The Mayflower Compact, signed by 41 English colonists on the ship Mayflower on November 11, 1620, was the first written framework of government established in what is now the United States. The compact was drafted to prevent dissent amongst Puritans and non-separatist Pilgrims who had landed at Plymouth a few days earlier.
The Mayflower carried not only the Pilgrims but a few other settlers as well. When it arrived at Cape Cod, several hundred miles north of its planned destination in Virginia owing to storms at sea, the passengers realized they were outside the bounds of the governmental authority they had contracted with in England.

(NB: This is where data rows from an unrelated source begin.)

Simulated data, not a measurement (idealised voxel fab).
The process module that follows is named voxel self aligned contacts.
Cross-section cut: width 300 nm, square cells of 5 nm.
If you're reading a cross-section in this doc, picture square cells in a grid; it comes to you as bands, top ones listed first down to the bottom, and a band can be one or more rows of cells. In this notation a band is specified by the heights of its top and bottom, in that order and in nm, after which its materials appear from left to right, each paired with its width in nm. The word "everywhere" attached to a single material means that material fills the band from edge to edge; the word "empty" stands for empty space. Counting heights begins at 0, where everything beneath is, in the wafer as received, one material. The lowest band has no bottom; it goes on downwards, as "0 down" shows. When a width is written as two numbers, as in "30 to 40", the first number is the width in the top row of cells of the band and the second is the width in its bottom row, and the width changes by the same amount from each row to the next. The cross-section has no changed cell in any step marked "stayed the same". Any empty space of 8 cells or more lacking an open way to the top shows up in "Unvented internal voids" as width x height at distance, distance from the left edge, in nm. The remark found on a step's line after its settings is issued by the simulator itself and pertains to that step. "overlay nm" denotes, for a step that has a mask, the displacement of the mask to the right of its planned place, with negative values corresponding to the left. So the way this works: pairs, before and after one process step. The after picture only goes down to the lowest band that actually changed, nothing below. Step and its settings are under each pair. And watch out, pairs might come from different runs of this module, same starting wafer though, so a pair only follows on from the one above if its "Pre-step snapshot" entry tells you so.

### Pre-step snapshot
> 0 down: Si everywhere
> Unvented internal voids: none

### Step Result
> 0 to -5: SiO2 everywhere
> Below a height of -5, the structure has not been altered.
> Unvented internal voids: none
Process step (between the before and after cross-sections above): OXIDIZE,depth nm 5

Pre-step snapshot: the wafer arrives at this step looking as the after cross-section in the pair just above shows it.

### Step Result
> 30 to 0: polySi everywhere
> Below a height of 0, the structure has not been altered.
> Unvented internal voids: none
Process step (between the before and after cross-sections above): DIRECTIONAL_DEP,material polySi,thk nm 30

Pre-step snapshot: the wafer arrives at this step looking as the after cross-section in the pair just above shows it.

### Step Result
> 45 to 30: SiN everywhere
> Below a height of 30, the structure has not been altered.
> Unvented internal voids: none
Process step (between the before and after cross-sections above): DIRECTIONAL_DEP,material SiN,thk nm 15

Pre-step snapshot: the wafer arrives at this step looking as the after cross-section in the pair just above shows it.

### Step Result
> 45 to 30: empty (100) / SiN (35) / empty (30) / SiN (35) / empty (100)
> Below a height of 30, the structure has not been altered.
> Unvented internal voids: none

William Bradford, the Pilgrim leader, was alarmed to learn that some of the others felt no obligation to respect the rules of the Pilgrims. In his words, they wanted to “use their owne libertie.” The male heads of Pilgrim and non-Pilgrim families therefore drew up a compact that bound all signers to accept whatever form of government was established after landing. The compact created a “Civil Body Politic” to enact “just and equal Laws, Ordinances, Acts, Constitutions and Offices.” Every adult male had to sign the agreement before going ashore. The compact remained in effect until Plymouth was incorporated into the short-lived Dominion of New England in 1686 and subsequently absorbed into the Massachusetts Bay Colony in 1691.